Gothic September is hosted by Michelle at Castle Macabre. Visit for all the details!
The first short story for the Gothic September Poe Read-a-long is “Ligeia.”
Man doth not yield him to the angels, nor unto death utterly, save only through the weakness of his feeble will.
“Ligeia” begins with this quote from Joseph Glanvill, a 17th century natural philosopher and atheist and also a proponent of the supernatural and witchcraft. Sometimes, epigraphs are only tentatively connected to the text, but this quote is repeated three times within the story!
Right off the bat, we learn that there is some mystery to Lady Ligeia. Our narrator doesn’t quite remember how he came to know her and realizes that he never even knew her last name! She is attractive, but her classical beauty is queered by her very large eyes and her unfathomable expressions. Not only is Lady Ligeia a looker, but she’s smart too! She surpasses our narrator’s knowledge in the metaphysical investigations of which they are both interested. Alas, as women tend to do in Poe stories, Ligeia dies. On her deathbed, she quotes Mr. Glanvill.
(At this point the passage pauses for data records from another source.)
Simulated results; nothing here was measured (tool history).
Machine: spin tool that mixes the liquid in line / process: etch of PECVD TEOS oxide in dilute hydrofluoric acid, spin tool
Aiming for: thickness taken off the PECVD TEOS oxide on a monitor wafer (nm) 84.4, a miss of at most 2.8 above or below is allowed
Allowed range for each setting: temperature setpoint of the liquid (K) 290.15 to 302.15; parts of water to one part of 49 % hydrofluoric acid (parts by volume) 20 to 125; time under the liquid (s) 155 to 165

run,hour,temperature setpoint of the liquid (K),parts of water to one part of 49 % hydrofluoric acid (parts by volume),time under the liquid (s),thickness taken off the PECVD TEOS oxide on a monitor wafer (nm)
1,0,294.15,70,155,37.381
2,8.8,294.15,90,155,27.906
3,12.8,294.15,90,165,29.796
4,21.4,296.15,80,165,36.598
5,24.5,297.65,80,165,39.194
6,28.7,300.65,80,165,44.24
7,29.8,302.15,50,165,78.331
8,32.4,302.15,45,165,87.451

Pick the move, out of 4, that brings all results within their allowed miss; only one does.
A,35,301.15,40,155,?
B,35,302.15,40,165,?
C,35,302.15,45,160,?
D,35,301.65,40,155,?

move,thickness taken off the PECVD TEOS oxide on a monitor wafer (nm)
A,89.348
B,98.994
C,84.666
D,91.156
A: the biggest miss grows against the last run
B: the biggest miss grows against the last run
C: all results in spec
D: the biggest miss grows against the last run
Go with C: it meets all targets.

At this point, our narrator needs a change of scenery. He leaves the old city on the Rhine where he and Ligeia lived and purchases an abbey in some remote part of England. He remarries too. Rowena is the photo negative of Ligeia–blonde and blue-eyed where Ligeia was dark. I also kind of get the feeling that our narrator married her more for her title than any other attributes. Poe indulges in an intricate description of the bridal chamber, including the granite sarcophagi in each corner of the octagonal room and the phantasmagorical wall hangings. Right about here is where one could write a whole separate Gothic novel about poor Rowena living, *ahem* briefly, in the shadow of Ligeia.
I’ve been thinking recently about first person narrators and how bland they can be, how normal, and how we as readers have come to see them as merely the clear glass through which we see the story. A first person narrator should never be a clear glass; we should probably be aware of the narrator’s prejudices and state of mind. There are no such worries when you’re reading Poe. Our narrator is noticeably obsessed and haunted, and I wonder a little about what part he might have played in the story’s ending.